Class leader that’s difficult to fault

THERE can be no higher praise for the way this BMW cossets passengers than the ability to send them to sleep in the back in minutes.

More than two hours and 100 unruffled miles later, the leather clad rear seat was pronounced perfect by my passenger, who emerged from its nicely sculpted clutches with the contented look of a well rested man.

But, I hear you ask, BMWs are supposed to be drivers’ cars; what’s the latest 5 Series like to drive?

We’ll get there in a minute, but first a briefing about the latest in a range of mid-size BMW executive motors that have formed a staple of the range and generated enormous profits for its Bavarian maker.

The last 5 Series was the almost automatic default choice of a class of senior managers across Europe who wanted a mix of driving pleasure and prestige in their company car.
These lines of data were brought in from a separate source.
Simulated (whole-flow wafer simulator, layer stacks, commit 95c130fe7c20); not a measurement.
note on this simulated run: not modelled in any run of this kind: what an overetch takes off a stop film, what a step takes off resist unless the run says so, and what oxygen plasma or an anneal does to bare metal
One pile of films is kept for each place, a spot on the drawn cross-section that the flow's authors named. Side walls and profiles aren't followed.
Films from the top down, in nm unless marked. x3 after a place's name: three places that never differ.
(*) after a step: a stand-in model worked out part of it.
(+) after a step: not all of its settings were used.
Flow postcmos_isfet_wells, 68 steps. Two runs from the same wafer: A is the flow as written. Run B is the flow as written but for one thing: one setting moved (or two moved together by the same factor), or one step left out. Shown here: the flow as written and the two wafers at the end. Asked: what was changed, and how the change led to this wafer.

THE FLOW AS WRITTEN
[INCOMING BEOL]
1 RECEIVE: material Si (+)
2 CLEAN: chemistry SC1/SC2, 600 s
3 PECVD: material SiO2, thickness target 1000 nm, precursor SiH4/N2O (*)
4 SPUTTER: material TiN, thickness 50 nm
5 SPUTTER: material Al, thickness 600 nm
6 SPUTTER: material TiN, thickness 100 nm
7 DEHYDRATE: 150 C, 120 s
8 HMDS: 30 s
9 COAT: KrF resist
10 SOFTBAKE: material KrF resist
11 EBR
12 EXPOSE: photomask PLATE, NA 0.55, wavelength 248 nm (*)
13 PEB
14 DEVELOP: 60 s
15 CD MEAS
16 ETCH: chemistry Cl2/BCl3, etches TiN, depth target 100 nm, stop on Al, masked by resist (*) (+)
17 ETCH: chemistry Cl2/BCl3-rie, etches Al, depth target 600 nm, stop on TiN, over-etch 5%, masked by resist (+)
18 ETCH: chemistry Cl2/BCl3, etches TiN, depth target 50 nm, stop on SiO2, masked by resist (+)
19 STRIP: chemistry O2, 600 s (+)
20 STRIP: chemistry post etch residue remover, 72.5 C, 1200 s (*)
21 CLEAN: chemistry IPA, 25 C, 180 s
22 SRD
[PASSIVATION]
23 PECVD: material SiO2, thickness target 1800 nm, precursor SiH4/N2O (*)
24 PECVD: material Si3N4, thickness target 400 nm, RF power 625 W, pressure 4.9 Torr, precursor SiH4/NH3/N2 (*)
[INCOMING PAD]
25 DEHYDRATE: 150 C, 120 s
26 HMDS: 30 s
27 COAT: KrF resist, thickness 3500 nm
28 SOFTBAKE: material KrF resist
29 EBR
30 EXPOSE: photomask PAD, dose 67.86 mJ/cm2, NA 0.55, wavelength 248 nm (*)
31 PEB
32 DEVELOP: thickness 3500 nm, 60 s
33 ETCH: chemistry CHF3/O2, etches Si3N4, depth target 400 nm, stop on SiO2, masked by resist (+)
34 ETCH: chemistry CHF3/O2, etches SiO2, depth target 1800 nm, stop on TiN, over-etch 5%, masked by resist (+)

It was so good that it remained top of the pile, even towards the end of its production. Which made it a very hard act to follow.

And after 800 miles in the new model I rather think BMW didn’t try – deliberately.

I don’t mean the designers and engineers have produced a car that’s not worth a glance, far from it.

But the latest 5 Series is a different sort of drive than before. It’s sort of grown up; replacing the older car’s immediacy behind the wheel with the more mature feel of something tilted towards comfort.

It’s a path chosen by lots of other car makers, prestige and everyday, and most of the time you’d say it was the right move. Except that on the right road, at the right time...

There have been more visible changes than the way it drives. The old 5 Series started with controversial looks that mellowed with age, until it seemed actually rather smart.

I’d venture that the new car starts off looking good and will age better still. It may be the most handsome new BMW for some time and lacks the deliberate oddness built into some of its recent siblings.

It also feels every centimetre a quality act, from thick leather upholstery as standard, to an immaculately designed and finished dashboard that’s both easy on the eye and easy to read. Difficult to fault, indeed.

It’s also a roomy car, with a huge boot and rear passenger compartment enjoying enough space for a six-footer to lounge, or nod off to the soothing sounds coming from the fine sound system up ahead.

Then there’s the price. The test car actually kicks off the range (which stretches to more than £47,000) but doesn’t ever feel the poor relation.

Once BMW was famous for its ability to tempt buyers with a well stuffed options’ list; but this range-starter comes pretty well kitted out as standard.

As well as the leather already mentioned, there’s automatic air conditioning, 17 inch alloy wheels, cruise control, front and rear parking sensors and auto lights and wipers.

The engine never feels out of its depth in such a large-ish car and gave me an amazing 51mpg overall. That’s a figure undreamt of in a car like this only a few years ago.

Dislikes? Not many, but including a gearbox that was a heave to put into reverse and an electronic parking brake that you have to release manually, making it a bit pointless.

Small gripes for a car that’s still a class leader.